United States Securities and Exchange Commission
Division of Corporation Finance
100 F Street, N.E.
Washington, D.C. 20549

Attention:    Mr. Martin James
Senior Assistant Chief Accountant
Office of Electronics and Machinery

Re:    Micron Technology, Inc.
Form 10-K for the Fiscal Year Ended September 1, 2016
Filed October 28, 2016
Form 8-K filed December 21, 2016
File No. 001-10658

Dear Mr. James:

This letter responds to the comments of the Staff (the “Staff”) of the Securities and Exchange Commission (the “Commission”) in the letter dated January 31, 2017 (the “Comment Letter”) to Micron Technology, Inc. (the “Company”) regarding the above-referenced Form 10-K for the fiscal year ended September 1, 2016 and the Form 8-K dated December 21, 2016. The Staff’s comments are copied below in bold typeface in the same order as set forth in the Comment Letter, with each comment followed by the Company’s response.
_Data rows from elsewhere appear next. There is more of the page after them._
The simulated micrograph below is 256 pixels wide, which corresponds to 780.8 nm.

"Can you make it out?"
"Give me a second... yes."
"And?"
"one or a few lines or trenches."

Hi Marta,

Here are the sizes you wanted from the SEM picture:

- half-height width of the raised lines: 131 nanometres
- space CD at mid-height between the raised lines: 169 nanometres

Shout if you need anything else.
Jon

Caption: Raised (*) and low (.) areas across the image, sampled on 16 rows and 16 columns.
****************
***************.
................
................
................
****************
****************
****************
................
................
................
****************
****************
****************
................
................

Form 10-K for the Fiscal Year Ended September 1, 2016

Item 8. Financial Statements

Property, Plant, and Equipment, page 52

1.
You revised the estimated useful lives of equipment in your DRAM wafer fabrication facilities in the fourth quarter of 2016. In MD&A on page 32, you disclose that you expect the change to reduce depreciation costs by approximately $100 million per quarter in future periods. Please tell us how you concluded that the effect of the revision was not material for 2016.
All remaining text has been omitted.